Brent Toderian is President of TODERIAN UrbanWORKS, a Vancouver-based city planning and urbanism consultancy, and a global consultant, writer, teacher and speaker. He was past Director of City Planning for Vancouver, Canada (2006-2012), and is founding President of the Council for Canadian Urbanism.
Lessons from one of the world models for vibrant urban living.
Spain may be facing significant economic and political challenges these days, but Barcelona's city-building remains one of the best models in the world. Few cities inspire my thinking more.
Thus it was a fitting location for the second Global Smart City Expo/Congress, and my invitation to speak was a good excuse to return, and share some of the best "steal-able" lessons. The Congress may have talked a lot about urban technologies, but Barcelona reminds us how smart the fundamentals are when it comes to making great cities.
1. Don't think like a city planner, architect or engineer. Think like a citizen.
For Barcelona's architects, city-building is as much about the public realm, of "civitas" or the public life well lived, as it is about buildings. With a more holistic view of disciplines, planners live less in silos, and their results show it. This might stem from the continued reverence for Ildefons Cerdà, who certainly wasn't limited by his civil engineering training. Cerdà functioned as city planner, architect, even health specialist - in other words, as a holistic city-builder. At a time when silo thinking still seeks to break down urban thinking into disciplines and specialties across North America, Cerdà’s and Barcelona's holistic approach is something we should all aspire to.
2. Architects, quit complaining about rules!
Whenever I hear North American architects complaining that regulations or requirements "constrain architectural creativity," I think of Barcelona's Passeig de Gracia boulevard. Like other beautiful streets that regulate their height, street width and other pattern-makers (Paris' Avenue des Champs-Elysees), strong powerful patterns still allow for great architectural beauty and nuance.
The easiest example is Gaudi's La Pedrera, which acts as a “typical” chamfered corner building (required 45 degree oblique cuts, which marvelously make every intersection a versatile, open, breathable "plaza" of sorts) within Cerdà’s brilliant block plan - and yet there's nothing typical about Gaudi's design.* Beauty, creativity, and contribution to the city pattern.
It's true that every city has rules that are both smart and dumb. Great architects know though, that genius often arises out of constraint.
3. Make walking (and biking) irresistible.
Like most European cities, trains and transit have been mainstays in Barcelona, with long-running systems expanded whenever there's a good excuse, like the Olympics. However they aren’t the only basket for mobility eggs.
The wide avenues and boulevards of Cerda's Plan give ample room for multi-modal infrastructure. Walking has long been a priority - as illustrated by five centuries of "rambling" on La Rambla, one of the best people streets in the world. Cerda's l'Eixample (Expansion) plan made walking enjoyable almost everywhere - 50 percent of all street space is dedicated to walking space, with the other 50 percent for all other forms of 'traffic.'
Urban biking is growing fast in Barcelona, spurred on by the locals-only bikeshare system, and very simple bike-lane approaches (some separated, some not) to improve bike safety. When the city has incorporated separated bike-lanes, it’s taken from the 50 percent that's for the rest of traffic, not from the walking half.

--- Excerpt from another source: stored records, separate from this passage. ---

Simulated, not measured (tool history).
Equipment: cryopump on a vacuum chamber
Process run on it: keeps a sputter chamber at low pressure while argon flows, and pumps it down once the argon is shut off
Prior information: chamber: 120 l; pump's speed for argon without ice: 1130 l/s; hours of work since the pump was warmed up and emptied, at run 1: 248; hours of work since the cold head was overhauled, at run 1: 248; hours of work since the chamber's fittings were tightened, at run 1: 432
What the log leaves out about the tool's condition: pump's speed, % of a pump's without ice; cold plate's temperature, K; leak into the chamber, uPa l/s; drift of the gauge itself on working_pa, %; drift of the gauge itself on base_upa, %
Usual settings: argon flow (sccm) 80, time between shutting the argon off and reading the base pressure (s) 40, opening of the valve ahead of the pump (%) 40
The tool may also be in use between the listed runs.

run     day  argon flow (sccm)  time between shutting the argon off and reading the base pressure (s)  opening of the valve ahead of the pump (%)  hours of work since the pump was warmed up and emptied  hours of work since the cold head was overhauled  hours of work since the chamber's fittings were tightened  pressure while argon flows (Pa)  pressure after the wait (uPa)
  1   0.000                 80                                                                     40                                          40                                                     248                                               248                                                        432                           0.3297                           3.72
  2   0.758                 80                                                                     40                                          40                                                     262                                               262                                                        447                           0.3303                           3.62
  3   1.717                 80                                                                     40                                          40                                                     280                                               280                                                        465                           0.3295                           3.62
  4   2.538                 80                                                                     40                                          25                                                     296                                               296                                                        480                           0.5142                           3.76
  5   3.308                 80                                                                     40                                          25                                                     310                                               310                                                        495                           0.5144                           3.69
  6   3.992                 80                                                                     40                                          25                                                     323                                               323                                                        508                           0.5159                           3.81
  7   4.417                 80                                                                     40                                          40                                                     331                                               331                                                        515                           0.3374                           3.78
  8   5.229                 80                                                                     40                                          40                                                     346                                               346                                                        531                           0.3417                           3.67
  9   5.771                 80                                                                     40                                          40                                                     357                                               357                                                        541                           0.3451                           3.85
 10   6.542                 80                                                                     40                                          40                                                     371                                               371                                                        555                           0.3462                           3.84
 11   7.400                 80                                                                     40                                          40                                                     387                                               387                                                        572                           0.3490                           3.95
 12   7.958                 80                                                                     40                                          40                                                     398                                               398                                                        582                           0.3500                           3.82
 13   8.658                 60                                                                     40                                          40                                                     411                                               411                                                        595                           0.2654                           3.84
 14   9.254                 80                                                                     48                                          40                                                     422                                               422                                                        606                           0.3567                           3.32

Barcelona is one of those cities where you have many choices in how to get around, and the urban form facilitates those choices. Because of the densities and mix-of-use, walking, biking and transit are always viable options. The "power of nearness" with everything compact and close, facilitates a multi-modal city.
4. Small, tight streets work great, and so do wide streets, if designed right.
Walking through the Gothic Quarter, one can't help but think of everything we see in terms of scale. The tight streets and alleys with high, enclosing building heights that, combined with the street widths, create an excellent "urban room," would be illegal almost everywhere in North America. We've scaled our cities for cars and trucks.
At the same time, the city's main streets can be very wide. Beautiful street-scaping and mature trees define "sub-areas" of the street and create a sense of scale, and the consistent building scale within and across blocks still works to enclose the "urban room." The street doesn't feel wide or have any of the usual weaknesses of wide streets.
Barcelona reminds us that the values and choices that shape our streets, and the design details, can matter more than the specific width.
5. Tall buildings aren't evil - but don’t put them just anywhere.*
Barcelona is generally a mid-rise city. A key part of Cerdà’s plan was a consistent scale of seven to nine stories throughout the pattern. Despite this, the city has embraced strategically located towers in recent decades. My favorite example is Jean Nouvel's Torre Agbar, beautifully terminating many views across the city on the Diagonal.
Many European cities continue to debate height restrictions, with London's Shard being a recent attention-grabber. For me, Barcelona shows the important question isn't if, but where. Putting taller buildings in locations that "do no damage" to the prevailing pattern, and terminate a view or help mark our way-finding "mental map" in a Kevin Lynch inspired way, can add value. In Vancouver, I called this approach "pattern and punctuation," inspired by Barcelona.
The key is to pick the smart locations for height, and to demand a beautiful building and public realm interface. Don't let a starchitect or flashy design dazzle you into putting tall buildings in the wrong places.
6. Even Barcelona can learn from Barcelona
Like any city, Barcelona isn't perfect. In recent years I've worried they've forgotten many of their own lessons around pattern and people-focused urban design. Some public spaces seem designed for architectural magazines, and are empty of people. Many recent buildings seem like flashy objects in space, with unsuccessful scale and dead spaces surrounding them.
A prime example is the ironic location of the Smart City Congress itself - an essentially suburban environment (although better than average, if you grade it by a suburban standard) with a convention centre, hotel towers, a massive Ikea, and residential tower blocks. Although underground parking and wide sidewalks help make it more walkable than those uses might suggest, it's still big buildings with wide, often cold spaces in between.
Even where Barcelona is less successful though, it stimulates great discussions. And generally the city is still an urbanism success story constantly in the making.
I've often remarked that the eight most frustrating words in the English language are "we could never do that in our city." You may think that Barcelona, like many great European cities, is just too different to teach us anything. Many lessons though, are transferable, scalable, and universal.
* An earlier version of this piece misspelled La Pedrera. Additionally, these sentences have been updated for clarity.